HUNDREDS of insurgents have been captured or killed as a result of information gleaned from the hunting down of Abu Musab al-Zarqawi, the leader of al-Qaeda in Iraq, it was claimed yesterday.
Even as the number of US soldiers killed in Iraq reached 2,500, the military was trumpeting the success of its pursuit of al-Qaeda, revealing 452 raids carried out since Zarqawi's killing on 7 June had resulted in the deaths of 104 insurgents, the capture of 759 "anti-Iraqi elements" and the discovery of 28 arms caches.
US and Iraqi officials said large numbers of documents had been seized during the hunt for Zarqawi, giving key information about the militant group's net-work and the whereabouts of its leaders.
Mouwafak al-Rubaie, Iraq's national security adviser, called it "the beginning of the end of al-Qaeda in Iraq". He said: "Now we have the upper hand. We feel that we know their locations, the names of their leaders, their whereabouts, their movements, through the documents we found during the last few days."
The documents seized included one from a computer found in an al-Qaeda hideout used by Zarqawi, apparently setting out al-Qaeda's future tactics and acknowledging it was losing not only the military battle but also the propaganda war. One of its suggestions for redressing the balance was to encourage hostility between the US and Iran. The document also said Zarqawi planned to try to destroy the relationship between the US and its Shiite allies in Iraq.
Mr Rubaie said:
"The government is on the attack now ... to destroy al-Qaeda and to finish this terrorist organisation in Iraq."
Major General William Caldwell, a spokesman for the US military in Iraq, said they believed they had established the true identity of Zarqawi's replacement, who was named by al-Qaeda as Abu Hamza al-Muhajir.
"We think that Abu Ayyub al-Masri is in fact, probably, Abu Hamza al-Muhajir. They are probably one and the same," Gen Caldwell said. Al-Masri, an Egyptian, trained in Afghanistan and formed al-Qaeda's first cell in Baghdad.
Meanwhile, Mr Rubaie said he believed the security situation in his country would improve enough to allow a large number of US-led forces to leave by the end of this year and a majority to depart by the end of next year. "And maybe the last soldier will leave Iraq by mid-2008," he said. But that suggestion was quickly dismissed by Sherwan al-Waili, the minister of national security, who said the issue of foreign troop withdrawal was up to the Iraqi parliament.
The US military said it had received no specific timeline from General George Casey, the top US commander in Iraq, but a spokesman stressed the military was in Iraq as "guests here of the government of Iraq and at which time they tell us that they're ready to have us return home, we will in fact depart".
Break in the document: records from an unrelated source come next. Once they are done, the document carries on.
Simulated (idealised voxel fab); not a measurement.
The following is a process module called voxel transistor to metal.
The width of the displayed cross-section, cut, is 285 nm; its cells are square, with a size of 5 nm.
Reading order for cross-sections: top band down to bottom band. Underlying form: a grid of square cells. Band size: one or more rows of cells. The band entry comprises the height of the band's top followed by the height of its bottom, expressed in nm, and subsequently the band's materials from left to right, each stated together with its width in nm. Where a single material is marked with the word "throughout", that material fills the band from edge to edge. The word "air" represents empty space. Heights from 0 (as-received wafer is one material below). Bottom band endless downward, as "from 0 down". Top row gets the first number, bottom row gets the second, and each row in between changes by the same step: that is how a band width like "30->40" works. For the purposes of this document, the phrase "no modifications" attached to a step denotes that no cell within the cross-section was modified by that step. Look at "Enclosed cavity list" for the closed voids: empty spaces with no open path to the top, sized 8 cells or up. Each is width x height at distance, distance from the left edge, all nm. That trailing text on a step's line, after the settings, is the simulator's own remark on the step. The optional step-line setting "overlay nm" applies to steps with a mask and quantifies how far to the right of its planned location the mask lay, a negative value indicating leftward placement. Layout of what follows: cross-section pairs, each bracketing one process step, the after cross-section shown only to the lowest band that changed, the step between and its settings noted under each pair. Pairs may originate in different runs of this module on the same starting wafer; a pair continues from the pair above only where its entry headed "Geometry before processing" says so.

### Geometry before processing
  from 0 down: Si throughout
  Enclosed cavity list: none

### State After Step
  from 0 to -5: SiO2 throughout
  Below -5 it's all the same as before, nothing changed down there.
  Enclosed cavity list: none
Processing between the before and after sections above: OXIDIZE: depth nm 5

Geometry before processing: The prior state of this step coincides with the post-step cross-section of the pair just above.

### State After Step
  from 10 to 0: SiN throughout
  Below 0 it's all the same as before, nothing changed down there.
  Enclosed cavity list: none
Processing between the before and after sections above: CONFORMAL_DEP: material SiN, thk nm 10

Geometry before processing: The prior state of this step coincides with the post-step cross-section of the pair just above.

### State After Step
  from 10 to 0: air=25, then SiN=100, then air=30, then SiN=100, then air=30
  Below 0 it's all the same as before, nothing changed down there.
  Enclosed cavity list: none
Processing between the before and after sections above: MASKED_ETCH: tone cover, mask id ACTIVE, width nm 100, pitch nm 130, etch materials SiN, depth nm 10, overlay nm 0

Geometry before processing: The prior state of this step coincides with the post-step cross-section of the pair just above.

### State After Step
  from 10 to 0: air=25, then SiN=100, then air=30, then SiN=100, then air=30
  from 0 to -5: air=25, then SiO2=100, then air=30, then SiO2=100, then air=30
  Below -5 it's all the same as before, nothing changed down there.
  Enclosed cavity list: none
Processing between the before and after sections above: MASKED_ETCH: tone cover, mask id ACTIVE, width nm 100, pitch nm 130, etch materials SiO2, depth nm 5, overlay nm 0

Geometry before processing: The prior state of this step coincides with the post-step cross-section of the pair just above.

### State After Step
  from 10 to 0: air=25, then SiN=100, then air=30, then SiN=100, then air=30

The Pentagon confirmed yesterday that the death toll of US troops in Iraq had reached 2,500 since the war began in March 2003, underscoring warnings that the killing of al-Qaeda's leader in the country would not end the relentless violence. It means that, on an average day, two US troops are killed.
It also said 18,490 US troops had been wounded in the war.
"It's important to remember that there is a mission, and there is a greater good which sometimes necessitates tremendous sacrifice," said Brigadier General Carter Ham, the deputy director of regional operations for the military's joint staff who formerly commanded US forces in northern Iraq.
Tens of thousands of Iraqis have also been killed since the US-led invasion to overthrow Saddam Hussein, sparking an insurgency by his once-dominant Sunni Arab minority that is showing little sign of easing.
Yesterday, more than 20 Iraqis lost their lives in separate attacks. In the bloodiest of the incidents, gunmen stopped a minibus taking ten labourers to work in the town of Baquba, forced them to get off and killed them, according to Iraqi police.
Further west, attackers opened fire on a Sunni Arab mosque in a small town near Tikrit, Saddam's home city, killing four worshippers and wounding up to 20 others.
In the northern town of Tal Afar, which George Bush, the US president, has held up as an example of progress in Iraq, three roadside bombs killed five Iraqi soldiers.
Terrorists in crisis, says Zarqawi document
AL-QAEDA is being weakened by United States military attacks and propaganda, according to a document allegedly found on a computer belonging to Abu Musab al-Zarqawi, the organisation's late leader.
The document expressed concern at the failure to attract recruits and proposed a change of tactics to create a new impetus.
One suggestion was that conflict should be fostered between the US and another country, such as Shiite Iran, and by stirring up US-Shiite tension in Iraq. Another was that al-Qaeda should infiltrate Iraq's armed forces, recruit new members and manufacture more weapons.
The writer states that a review of tactics is especially important because forces of the Iraqi National Guard "have succeeded in forming an enormous shield protecting the American forces and have reduced substantially the losses that were solely suffered by the American forces".
The main suggestion is that the US should be diverted by drawing it into another conflict.
"In general and despite the current bleak situation, we think that the best suggestions in order to get out of this crisis is to entangle the American forces into another war against another country," it said.
"Hence, it is necessary first to exaggerate the Iranian danger and to convince America and the west in general, of the real danger coming from Iran."